An On-Premises, Open Source, ML Platform

Introduction

We at nonlinear.ai love the cloud. That said, some of our customers can’t or don’t want to use the cloud for various reasons. Nevertheless they want to use their data in the best possible way. For these cases we propose on-prem solutions which make heavy use of various open source technologies. In fact most cloud providers use the exact same technologies under the hood of their products.

Our proposal makes use of industry best practices and solutions which are considered as de facto standards. Keep in mind that this is just one possible solution. Every company's demands, prior knowledge, resources and already existing systems differ. The prefered machine learning platform should be strongly tailored towards a particular company's needs.

Technology is just one side of the coin. Engineering culture and processes play an equally important role in order to become a successful data driven company.

A picture is worth a thousand words so here is our on-premises open source ML platform (click to enlarge):

An on-premises open source ml platform
Click to enlarge

Components

Below you’ll find a brief summary of the single components and how they integrate with each other. Don’t hesitate to contact us if you would like to hear more details. We’re always happy to share our experiences.

Kubernetes for container orchestration

Setting up and maintaining all of the mentioned solutions is a lot of work. Kubernetes can help to substantially reduce this complexity. Kubernetes also simplifies setting up continuous deployment and the GitOps workflow.

GitLab for Source Version Control and CI / CD pipelines

Besides source version control GitLab offers pipelines to quickly setup continuous integration and continuous deployment. On top of that you get artifact repositories, container registries and environment variables. GitLab also integrates very well with Kubernetes through the GitLab Kubernetes Agent which can be used to set up a pull based GitOps workflow. You might want to have a look at Argo CD and Flux for an alternative to the GitLab Kubernetes Agent.

Terraform and Helm for Infrastructure as Code

Infrastructure as code has many advantages. It guarantees that multiple environments such as dev, stage and prod do not diverge and can be used to spin up testing environments on the fly. It helps reduce human errors and thus increases security.

Terraform is a great tool for managing the infrastructure. It has support for all major clouds as well as providers for Kubernetes.

Helm on the other hand can be briefly described as a package manager for Kubernetes. You’ll find Helm charts for almost all popular open source products. Helm therefore substantially simplifies setting up the technologies mentioned in this article.

In combination with GitLab CI/CD pipelines both technologies can be used to implement a push based GitOps workflow.

Elastic Stack for logging

All systems from APIs to machine learning models should log meaningful information. This allows us to trace down errors as well as inform us about the state of an application. The Elastic Stack centralizes logs from various systems, indexes them and makes them accessible through a nice graphical user interface.

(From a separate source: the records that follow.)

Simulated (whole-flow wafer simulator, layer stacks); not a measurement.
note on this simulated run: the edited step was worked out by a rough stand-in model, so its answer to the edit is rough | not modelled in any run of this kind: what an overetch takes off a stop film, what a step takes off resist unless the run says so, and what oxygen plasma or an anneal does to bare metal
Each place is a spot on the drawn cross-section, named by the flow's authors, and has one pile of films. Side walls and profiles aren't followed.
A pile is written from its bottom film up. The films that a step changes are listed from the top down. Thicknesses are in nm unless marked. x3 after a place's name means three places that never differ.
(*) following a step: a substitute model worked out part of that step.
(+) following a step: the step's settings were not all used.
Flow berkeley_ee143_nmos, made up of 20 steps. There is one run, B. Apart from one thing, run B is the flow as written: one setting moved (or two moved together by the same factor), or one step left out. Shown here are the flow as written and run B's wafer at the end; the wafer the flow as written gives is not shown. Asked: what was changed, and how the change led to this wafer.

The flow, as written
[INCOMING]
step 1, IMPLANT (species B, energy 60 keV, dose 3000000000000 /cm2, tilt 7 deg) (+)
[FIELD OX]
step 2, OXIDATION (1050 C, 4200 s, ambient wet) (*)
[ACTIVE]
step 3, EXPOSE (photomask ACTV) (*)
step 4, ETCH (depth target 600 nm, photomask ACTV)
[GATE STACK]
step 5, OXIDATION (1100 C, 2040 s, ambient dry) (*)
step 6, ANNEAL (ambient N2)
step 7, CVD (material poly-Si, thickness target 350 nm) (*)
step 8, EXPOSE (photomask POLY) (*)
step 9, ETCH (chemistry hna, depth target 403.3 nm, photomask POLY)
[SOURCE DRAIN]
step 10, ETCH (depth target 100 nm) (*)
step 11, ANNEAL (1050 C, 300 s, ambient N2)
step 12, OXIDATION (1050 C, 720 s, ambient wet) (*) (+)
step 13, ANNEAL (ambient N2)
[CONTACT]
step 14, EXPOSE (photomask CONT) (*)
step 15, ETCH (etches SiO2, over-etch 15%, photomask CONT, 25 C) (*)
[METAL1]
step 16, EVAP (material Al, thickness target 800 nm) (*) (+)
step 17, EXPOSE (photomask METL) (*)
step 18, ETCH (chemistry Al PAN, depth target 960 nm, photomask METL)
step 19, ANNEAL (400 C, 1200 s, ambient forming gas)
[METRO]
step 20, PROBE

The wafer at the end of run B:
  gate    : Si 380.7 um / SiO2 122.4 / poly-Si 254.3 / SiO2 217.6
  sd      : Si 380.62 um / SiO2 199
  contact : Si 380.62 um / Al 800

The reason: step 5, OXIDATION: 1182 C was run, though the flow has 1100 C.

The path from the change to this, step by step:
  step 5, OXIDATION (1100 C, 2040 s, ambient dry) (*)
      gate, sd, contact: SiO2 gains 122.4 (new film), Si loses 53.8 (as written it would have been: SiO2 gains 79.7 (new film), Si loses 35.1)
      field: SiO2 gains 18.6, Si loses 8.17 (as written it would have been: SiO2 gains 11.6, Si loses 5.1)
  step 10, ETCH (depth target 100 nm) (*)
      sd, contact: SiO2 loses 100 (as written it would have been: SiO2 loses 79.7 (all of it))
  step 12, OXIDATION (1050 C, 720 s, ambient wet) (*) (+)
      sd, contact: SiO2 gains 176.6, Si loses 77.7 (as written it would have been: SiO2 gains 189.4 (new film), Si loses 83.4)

Prometheus and Grafana for monitoring

Applications in production need to be monitored for their health. This allows engineers to quickly act in case of or even before errors occur. Typical metrics for services are memory, disk and cpu utilization as well as access metrics such as the fraction of successful vs. faulty requests and the response latency.

Machine learning models in production need to be monitored, too. Metrics such as the fraction of positive or negative predictions or the mean and variance of feature columns help detect concept drifts and determine when to retrain a model.

Prometheus is used for collecting real time metrics which then can be visualized as dashboards in Grafana.

SOPS or Vault for Secrets Management

Every application needs to handle secrets such as access credentials. For early stage companies GitLab’s environment variables may be a sufficient solution for handling those secrets.

Mozilla's SOPS is an alternative solution. It’s basically a tool to only encrypt the values of a key-value file. This makes the encrypted files still human readable and easily handable by git diff. The encrypted secrets can be stored as part of your source code and then decrypted at runtime.

For larger enterprises with more complex needs HashiCorp’s Vault may be an even better solution. It offers features such as dynamic secrets, a secret storage, identity plugins, detailed audit logs as well as the possibility to lease and revoke secrets.

JupyterHub for Experimentation

A data driven organization needs to be able to experiment with their data as fast as possible. Jupyter notebooks became the de facto standard for this task. JupyterHub is an extension to manage multi user usage of Jupyter notebooks.

MinIO for Storage

MinIO offers high performance object storage on Kubernetes. It’s compatible with the AWS S3 API and thus integrates well with most existing data science solutions.

MLFlow and TensorBoard for model tracking

Building machine learning models means running a lot of experiments. MLFlow keeps track of used parameters and the resulting metrics of single experiments. It also acts as a model registry.

TensorBoard on the other hand can be used to monitor train metrics such as the value of the objective function over the training process.

Flask for prediction apis

Flask is a “micro” web framework and can be used to write backend prediction APIs. There are many more solutions which are equally suited for writing APIs. Flask’s advantage is that it’s a Python framework: most data scientists know Python and use Python frameworks to build predictive models. Model deployment thus becomes way easier in Python than in other languages.

Superset and Dash for business intelligence

Superset is a more traditional drag and drop solution based around SQL. It’s great for creating BI dashboards and analytical tasks.

Dash on the other hand allows writing rich, interactive frontend applications only using Python. Under the hood it's using other open source frameworks such as Flask, Plotly.js and React. Dash applications can therefore be fully customized.

Spark, Pandas and Airflow for data Processing

Spark is a distributed data processing solution. It is therefore particularly suited for big data applications which either deal with large data sizes and / or high frequency of data.

However, most companies do not deal with big data (yet). For them Pandas is a more than valid solution which can be briefly described as a Python library for data processing.

Single data processing steps are usually combined into bigger data pipelines. These data pipelines can be modeled as directed, acyclic graphs. Airflow is a great tool to manage these pipelines and provides integrations to many popular data tools.